By Keith Baker

Sunday 28 October, 4pm: Just off the train. Straight into the Metropole.  Straight out again. The place is packed to the doors. Plenty of music going on but you can’t hear any of it over the noise of “the cráic”. So down the street to Gallagher’s pub where we discover festival artist-in-residence Paul Dunlea leading a hard-driving sextet composed of himself on trombone, two tenors and rhythm section. They roar into ‘Secret Love’. They’re shouting it from the highest hills, all right. 

We’ve come to Cork for the Festival’s not-to-be missed performance by the Maria Schneider Orchestra at the City Hall. In fact, Paul Dunlea made the acquaintance of the great composer and orchestra leader earlier in the day. He tells me later, “I took her to Kinsale for a bowl of soup. She’s great.” 

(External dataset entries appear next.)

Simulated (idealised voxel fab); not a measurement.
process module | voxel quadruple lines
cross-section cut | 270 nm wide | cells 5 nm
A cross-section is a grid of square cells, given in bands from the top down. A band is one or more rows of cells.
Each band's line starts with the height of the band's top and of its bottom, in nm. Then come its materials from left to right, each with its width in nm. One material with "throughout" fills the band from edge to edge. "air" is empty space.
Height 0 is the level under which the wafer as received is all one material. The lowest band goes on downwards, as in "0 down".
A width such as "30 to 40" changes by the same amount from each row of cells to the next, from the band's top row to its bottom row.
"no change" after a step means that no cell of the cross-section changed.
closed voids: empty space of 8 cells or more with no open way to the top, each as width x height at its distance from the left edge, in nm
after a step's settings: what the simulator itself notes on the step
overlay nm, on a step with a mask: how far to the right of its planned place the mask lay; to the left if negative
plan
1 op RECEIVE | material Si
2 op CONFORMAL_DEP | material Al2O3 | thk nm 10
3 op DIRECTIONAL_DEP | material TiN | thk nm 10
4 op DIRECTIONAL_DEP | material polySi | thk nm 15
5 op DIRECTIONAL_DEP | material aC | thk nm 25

It’s Schneider’s first time in Ireland and a real feather in the cap of the new Festival director Sinéad Dunphy. This is an outfit studded with some of the finest soloists in today’s jazz – like Rich Perry, Ben Monder, Brandon Lee, Scott Robinson and Donny McCaslin. 

There have been mutterings about duff sound at the City Hall for some previous acts but there can be no complaints on this occasion. The auditorium fills up with the great burnished sweep of Schneider’s music but it also carries the delicacy of some of the quieter moments. 

The evening begins with a blistering ‘That Old Black Magic,’ featuring Rich Perry on tenor, but it is the uniquely American grandeur of The Thompson Fields, the masterpiece album which evokes the vast landscapes of her Minnesota upbringing, that people have come to hear. And they are not disappointed.

There is also new, as yet unrecorded, material for which Schneider provides helpful explanations.  She is fearful of the perils of the information age. One piece is apparently named after the motto of Google, ‘Don’t be Evil,’ which she says is “setting the bar a bit low.” It’s doom-laden, a bit Halloweeny-scary, and there is a similar sense of menace in ‘Data Lords’ later in the programme. 

Also memorable — Donny McCaslin front and centre for an extended solo on the exotic ‘Birds of Paradise’ with Scott Robinson exploring the outer limits of the baritone. And it’s this inventive use of instrumentation that adds unique seasoning to Schneider’s sound. There’s an accordion in this orchestra, for heaven’s sake, and when did you last see a saxophone section suddenly become four flutes and a clarinet? 

But our night is not over. Next it’s off to the Opera House, via a few watering holes, where Sachal Vasandani and his trio are doing a midnight show in the Green Room. Actually, it turns out to be a quarter-to-one show because of various hiccups but it doesn’t matter. It was worth waiting for. 

The trio is Taylor Eigsti (keyboards various), Josh Ginsburg (bass) and Jeremy Dutton (drums). And surprise, surprise – Paul Dunlea is sitting in as well. In fact, he will also be guesting with Sachal’s big band in New York in a few weeks. 

Vasandani is a terrific singer, post-Elling, you might say. There are novel approaches to standards like ‘I Love Paris,’ ‘I Concentrate on You’ and ‘Unforgettable,’ but there is also an Abbey Lincoln song, ‘Throw It Away,’ and an interpretation of the Bill Evans composition ‘Very Early.’